Agric. Implement Workers of Am. Int’l Union v. Fortuño, 633 F.3d 37, 39 (1st Cir. 2011) (internal quotation marks omitted). But, the Court may also “supplement those facts with facts ‘gleaned from documents incorporated by reference into the complaint, matters of public record, and facts susceptible to judicial notice.’” González v. Vélez, 864 F.3d 45, 48 (1st Cir. 2017) (quoting Haley v. City of Boston, 657 F.3d 39, 46 (1st Cir. 2011)). In addition to evaluating the sufficiency of a complaint, a court may consider affirmative defenses like res judicata in ruling on a motion to dismiss for failure to state a claim. See In re Colonial Mortg. Bankers Corp., 324 F.3d 12, 16 (1st Cir. 2003); Blackstone Realty LLC v. Federal Deposit Ins. Corp., 244 F.3d 193, 197 (1st Cir. 2001). So long as the facts establishing the defense are “clear ‘on the face of the plaintiff’s pleadings’” and “leave no doubt” that the defense applies,

dismissal for failure to state a claim is appropriate. Blackstone Realty, 244 F.3d at 197 (quoting Aldahonda-Rivera v. Parke Davis & Co., 882 F.2d 590, 592 (1st Cir. 1989) & LaChapelle v. Berkshire Life Ins. Co., 142 F.3d 507, 509 (1st Cir. 1998) respectively). II. BACKGROUND A parcel of land approximately one acre in size, recorded under the name “Lot 6,” sits at the intersection of Somerset and Chestnut Streets in Portland, Maine. (Pl. Ex. 1 (ECF No. 1-1), PageID # 7.) Plaintiff FEDEQ DV004, LLC (“DV004”) purchased Lot 6 from Defendant City of Portland in 2016 to construct a parking garage. (Pl. Ex. 2 (ECF No. 1-2).) The parking garage formed one part of an “integrated real estate development” DV004 planned to build with Plaintiff FEDEQ DV005, LLC (“DV005”). (Compl. (ECF No. 1), PageID # 2.) The development plan envisioned construction on Lot 6 alongside nearby Lots 1, 3, and 7, which DV005 owns. (Id.) The Portland City Council voted on September 8, 2021 to seize Lot 6 via a condemnation order. (See Compl., PageID # 3; Pl. Ex. 3 (ECF No. 1-3) (hereinafter, “Condemnation Order”).)
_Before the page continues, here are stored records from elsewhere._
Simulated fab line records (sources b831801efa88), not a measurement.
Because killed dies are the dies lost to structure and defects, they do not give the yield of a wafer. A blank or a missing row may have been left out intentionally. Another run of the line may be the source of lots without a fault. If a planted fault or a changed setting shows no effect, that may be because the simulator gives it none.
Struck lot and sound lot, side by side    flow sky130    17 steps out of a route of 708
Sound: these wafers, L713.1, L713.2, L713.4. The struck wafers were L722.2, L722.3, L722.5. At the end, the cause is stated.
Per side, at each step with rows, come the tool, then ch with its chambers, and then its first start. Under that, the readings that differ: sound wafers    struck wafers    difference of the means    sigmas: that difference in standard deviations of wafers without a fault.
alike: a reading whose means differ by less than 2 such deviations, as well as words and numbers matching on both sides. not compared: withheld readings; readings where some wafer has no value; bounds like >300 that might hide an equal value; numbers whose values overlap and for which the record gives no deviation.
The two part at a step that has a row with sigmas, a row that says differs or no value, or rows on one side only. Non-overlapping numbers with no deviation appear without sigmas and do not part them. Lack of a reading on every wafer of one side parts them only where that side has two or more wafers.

The Condemnation Order terminated DV004’s ownership interest and the mortgage and leasehold interests that Plaintiffs FEDEQ Sponsor Entity V, LLC (“Lender”) and Redwood Development Consulting, LLC (“Redwood”) respectively held in Lot 6. (Pl. Ex. 3, PageID #s 47 & 48.) As compensation for the seizure of these interests, the Condemnation Order awarded each of these three Plaintiffs ten dollars. (See id., PageID #s 46 & 47.) The Condemnation Order did not award any funds to, nor mention, DV005. The Condemnation Order noted an “effective date” of September 18, 2021, but was recorded in the Cumberland County Registry of Deeds on September 23, 2021. (See id., PageID # 55; Compl., PageID # 4.) The four Plaintiffs filed the Complaint under consideration on November 18, 2021, asserting violations of the Maine Constitution’s Takings Clause (Count I) and its federal

counterpart in the U.S. Constitution’s Fifth Amendment (Count II). See Me. Const. art 1, § 21;1 U.S.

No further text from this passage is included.